UK shoppers find fraud ‘inevitable’ online

The majority of UK consumers now accept the risk of fraud when shopping online as the growth of e-commerce shows no signs of slowing down, according to Paysafe.

The payment solutions provider surveyed 5,056 consumers from the US, UK, Canada, Germany and Austria, with 70 per cent of British respondents stating that they now prefer shopping online rather than going to physical stores, while 68 per cent shop online much more than they did a year ago.

This is despite 65 per cent of consumers accepting that a certain level of e-commerce fraud is inevitable during the process - up from 52 per cent in last year’s study - underlining the increasing value consumers put on convenience.
One third of UK shoppers said they have experienced payment fraud in the past year, up six per cent on 2017.

When shopping online, 61 per cent have used digital wallets in the past month, 34 per cent have used a credit card, and 57 per cent a debit card.

Meanwhile, 51 per cent are using in-app purchases more than a year ago, as the popularity of services such as Uber and Deliveroo change the traditional payment process by retaining customer information for a seamless app experience. In fact, 79 per cent now say they prefer to shop on a website that already has their payment information stored.

However, data shows these attitudes do not translate to frictionless payments, which are being held back by UK consumer concerns over security and data privacy. Paysafe found that 52 per cent of UK consumers cite fraud as the biggest barrier to using them, while 43 per cent express concerns around the use of their data and two thirds think voice-activated systems are not secure.

Cash still continues to be the most common form of payment though, with 88 per cent of consumers using it in the past month to make a purchase, although 62 per cent of UK consumers carry less cash than they did a year ago.

Across different countries the picture differs. In Austria and Germany, online cash replacement systems which negate the need to share financial data are used by 12 per cent and 9 per cent of respondents respectively.

In North America, prepaid cards are the most popular cash alternative, used by 18 per cent of Canadians and 16 per cent of Americans respectively. In the UK, 67 per cent of consumers said they feel more comfortable purchasing online via a payment option where their financial details are not shared.

Oscar Nieboer, chief marketing officer for the Paysafe Group, said UK consumers’ attitudes towards fraud in payments are largely defined by the medium of the transaction.

“In the UK, we have now reached a level of maturity in online retail – most websites are optimised, the checkout process is increasingly simple and delivery is getting quicker,” he stated. “In turn, more consumers are telling us they are accepting a level of fraud for this convenience.”

He noted that the same rules do not yet apply to biometrics, such as voice-activated payments. “The idea of a consumer’s unique biometric data being defrauded is uncomfortable, and this manifests as emerging technology like voice not yet attracting mainstream usage for payments,” added Nieboer.

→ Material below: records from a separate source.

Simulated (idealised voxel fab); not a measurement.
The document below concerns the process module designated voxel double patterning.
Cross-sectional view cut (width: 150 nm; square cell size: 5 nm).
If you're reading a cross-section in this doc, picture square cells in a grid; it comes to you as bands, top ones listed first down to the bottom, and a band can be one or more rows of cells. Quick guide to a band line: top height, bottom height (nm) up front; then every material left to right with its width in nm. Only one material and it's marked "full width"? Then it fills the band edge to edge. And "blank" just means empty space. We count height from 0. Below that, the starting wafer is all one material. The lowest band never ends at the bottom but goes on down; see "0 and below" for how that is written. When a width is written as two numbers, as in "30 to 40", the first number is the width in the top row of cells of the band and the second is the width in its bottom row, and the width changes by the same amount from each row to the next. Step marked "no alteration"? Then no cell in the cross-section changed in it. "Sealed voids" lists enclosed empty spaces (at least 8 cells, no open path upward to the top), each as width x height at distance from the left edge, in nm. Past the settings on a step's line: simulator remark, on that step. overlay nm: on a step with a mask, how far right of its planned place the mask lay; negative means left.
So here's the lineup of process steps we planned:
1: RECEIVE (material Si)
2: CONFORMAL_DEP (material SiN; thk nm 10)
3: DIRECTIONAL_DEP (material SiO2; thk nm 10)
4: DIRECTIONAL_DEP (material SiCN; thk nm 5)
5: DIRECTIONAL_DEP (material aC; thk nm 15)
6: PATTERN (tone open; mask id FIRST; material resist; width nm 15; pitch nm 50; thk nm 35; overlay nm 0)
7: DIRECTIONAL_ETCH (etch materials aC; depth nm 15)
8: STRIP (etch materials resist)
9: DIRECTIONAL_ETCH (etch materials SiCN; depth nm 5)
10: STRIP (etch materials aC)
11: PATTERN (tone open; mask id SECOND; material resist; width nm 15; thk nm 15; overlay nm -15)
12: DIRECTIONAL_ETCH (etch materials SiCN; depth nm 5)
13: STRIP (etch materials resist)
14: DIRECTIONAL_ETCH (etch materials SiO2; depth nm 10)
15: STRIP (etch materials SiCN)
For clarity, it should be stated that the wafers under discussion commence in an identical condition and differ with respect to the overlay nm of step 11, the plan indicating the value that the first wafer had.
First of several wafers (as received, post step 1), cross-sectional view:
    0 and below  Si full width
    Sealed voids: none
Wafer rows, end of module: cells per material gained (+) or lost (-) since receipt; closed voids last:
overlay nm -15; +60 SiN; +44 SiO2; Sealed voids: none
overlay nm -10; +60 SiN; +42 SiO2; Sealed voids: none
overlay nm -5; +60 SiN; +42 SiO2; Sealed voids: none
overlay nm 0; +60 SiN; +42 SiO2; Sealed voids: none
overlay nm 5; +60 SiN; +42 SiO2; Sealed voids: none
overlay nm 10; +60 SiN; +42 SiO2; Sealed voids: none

Only 28 per cent and 26 per cent of German and Austrian consumers accept a level of fraud is inevitable, which is why pay by invoice is popular in these regions. The research showed 29 per cent of Germans and 38 per cent of Austrians have used this method, which circumnavigates the entry of payment details online, with offline verification and authentication replacing it.

David Emm, principal security researcher at Kaspersky Lab, commented that not all retailers have raised the bar when it comes to security.

“Cybercriminals have become more skillful and sophisticated, they have eroded the effectiveness of traditional perimeter-based security controls. For example, the swift development of biometric technologies over the last few years has given us the capability of using our bodies for authentication, and many organisations are keen to implement solutions as soon as possible,” he stated.

“However, consumers are right to be wary about the technology – as the stakes are much higher with stolen biometric data than a password. Using biometrics as a replacement for usernames, rather than passwords, makes more sense.”